I promised I would 'fess up if I fell off the HASAY wagon, even though I decided to focus on being healthy rather than on pounds lost. So I kind of half fell off. Like, one leg dangling.
Easter kind of screwed me in the food front - quite a few cupcakes with butter cream icing and a chocolate bunny or two. But I was still working out, so I figured I'd be okay with a week of bad eating right?
I GAINED FOUR FUCKING POUNDS. In a week. That is not even remotely fair. Ya'll know how long it took me to lose four pounds - is it even physically possible that I got them back in 7 days?
Apparently it is, because they've stayed there all this week. I've tried to be good (hubby is off work which always messes with the healthy eating a little) and I've been working out like a maniac.
("Maybe you're pregnant already!" said FoN.
Yes. I'm 3 days pregnant, and I've gained 4 pounds. I'm really ahead of the curve, here.)
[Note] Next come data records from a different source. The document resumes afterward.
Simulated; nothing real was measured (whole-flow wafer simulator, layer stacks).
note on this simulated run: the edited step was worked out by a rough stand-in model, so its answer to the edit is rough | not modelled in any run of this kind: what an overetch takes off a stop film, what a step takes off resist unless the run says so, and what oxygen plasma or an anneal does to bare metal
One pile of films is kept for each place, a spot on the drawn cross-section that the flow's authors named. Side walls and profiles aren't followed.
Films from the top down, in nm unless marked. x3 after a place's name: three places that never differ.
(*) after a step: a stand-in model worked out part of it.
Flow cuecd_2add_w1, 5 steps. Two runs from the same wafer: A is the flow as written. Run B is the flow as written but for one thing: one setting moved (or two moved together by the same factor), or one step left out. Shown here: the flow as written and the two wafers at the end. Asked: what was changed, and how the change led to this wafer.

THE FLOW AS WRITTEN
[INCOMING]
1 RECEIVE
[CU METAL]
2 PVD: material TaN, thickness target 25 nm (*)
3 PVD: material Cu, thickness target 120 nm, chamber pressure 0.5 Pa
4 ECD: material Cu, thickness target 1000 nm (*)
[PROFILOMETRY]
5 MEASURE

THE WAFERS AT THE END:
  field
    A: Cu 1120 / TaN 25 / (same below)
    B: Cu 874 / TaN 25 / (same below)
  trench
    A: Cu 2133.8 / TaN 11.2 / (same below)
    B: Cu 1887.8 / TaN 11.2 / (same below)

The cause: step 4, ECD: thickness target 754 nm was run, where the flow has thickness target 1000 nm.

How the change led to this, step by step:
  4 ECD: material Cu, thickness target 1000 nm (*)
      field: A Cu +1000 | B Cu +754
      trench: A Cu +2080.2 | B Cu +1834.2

It's kind of frustrating to realize that despite the healthy role models I had growing up, the thousands of
tasteless healthy meals and the many times my mother shoved us outdoors to play, the pattern that I'm going to end up following is the other one she showed me: my mother seemed to be chronically on a diet, continually trying to lose that last ten pounds. Constantly at war with food, even when - by all appearances - she was winning.
Anyway, I'm going to keep focusing on my workouts, because if I do manage to get pregnant I do NOT want to be as unhealthy as I was the first time around. That sucked. I want to be ready to run that marathon, ya'll.
Maybe the food thing will just fall into place, right?